U.S. Senate Passes $430 Billion Inflation Reduction Act
- August 8, 2022
- Posted by: Quatro Strategies
- Category: Legislation
The U.S. Senate on Sunday passed the $430 billion Inflation Reduction Act aimed at fighting climate change, lowering drug prices and raising some corporate taxes. It is considered a major victory for Biden at a time when Democrats are scrambling to keep their control of Congress in November’s midterm elections. The Senate approved the legislation after 27 hours of debate and despite Republican efforts to derail the package. It was approved by a 51-50 party line vote after Vice President Harris cast the tie-breaking ballot.

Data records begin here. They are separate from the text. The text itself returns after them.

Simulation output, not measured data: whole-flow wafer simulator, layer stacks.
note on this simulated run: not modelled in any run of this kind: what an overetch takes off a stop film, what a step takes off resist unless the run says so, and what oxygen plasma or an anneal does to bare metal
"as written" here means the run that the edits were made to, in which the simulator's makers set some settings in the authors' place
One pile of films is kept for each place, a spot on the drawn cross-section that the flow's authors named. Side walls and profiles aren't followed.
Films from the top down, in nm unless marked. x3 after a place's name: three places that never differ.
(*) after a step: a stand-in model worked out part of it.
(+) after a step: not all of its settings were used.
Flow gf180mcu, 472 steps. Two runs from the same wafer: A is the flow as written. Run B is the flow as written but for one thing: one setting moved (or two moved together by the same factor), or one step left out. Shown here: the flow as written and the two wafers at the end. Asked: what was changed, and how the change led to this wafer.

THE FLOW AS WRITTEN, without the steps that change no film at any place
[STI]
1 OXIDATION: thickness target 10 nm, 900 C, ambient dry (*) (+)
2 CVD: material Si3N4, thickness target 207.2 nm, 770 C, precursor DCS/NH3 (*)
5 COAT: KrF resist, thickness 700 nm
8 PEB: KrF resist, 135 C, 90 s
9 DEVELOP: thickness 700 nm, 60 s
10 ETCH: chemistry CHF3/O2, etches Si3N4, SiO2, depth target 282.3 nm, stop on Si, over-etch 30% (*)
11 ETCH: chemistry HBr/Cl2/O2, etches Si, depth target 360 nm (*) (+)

The legislation will now be sent to the House of Representatives for a vote, likely on Friday when the House plans to reconvene briefly during a summer recess. It is expected to pass from the House, and then be sent to White House for Biden’s signature to become law. Biden said he was looking forward to signing the bill into law.
Senate Majority Leader Schumer said the bill would change the United States for decades, adding that it contains the boldest clean energy package in the history of the U.S.
Republicans criticized the Democrats harshly over the legislation’s $430 billion in new spending and roughly $740 billion in new revenue.
Nevertheless, Democrats hope its passage will help the party’s House and Senate candidates in the Nov. 8 midterm elections at a time when Biden’s approval ratings have suffered amid high inflation.
The legislation is aimed at reducing carbon emissions and shifting consumers to green energy, while cutting prescription drug costs for the elderly and tightening enforcement on taxes for corporations and the wealthy.
Democrats think the bill will help bring down inflation as it pays for itself and reduces the federal deficit over time. Inflation has become a political problem for the Democrats, who will fight to retain its legislative control after the midterms.
Republicans, arguing that the bill will not address inflation, have denounced the measure as a job-killing, left-wing spending wish list that could undermine growth when the economy is in danger of falling into recession.
Democrats approved the bill by using a parliamentary maneuver called reconciliation, which allows budget-related legislation to avoid the 100-seat chamber’s 60-vote threshold for most bills and pass on a simple majority.
The bill was 18 months in the making as Biden’s original Build Back Better plan was whittled down in the face of opposition from Republicans and key legislators from his own party.
“It required many compromises. Doing important things almost always does,” Biden said in a statement.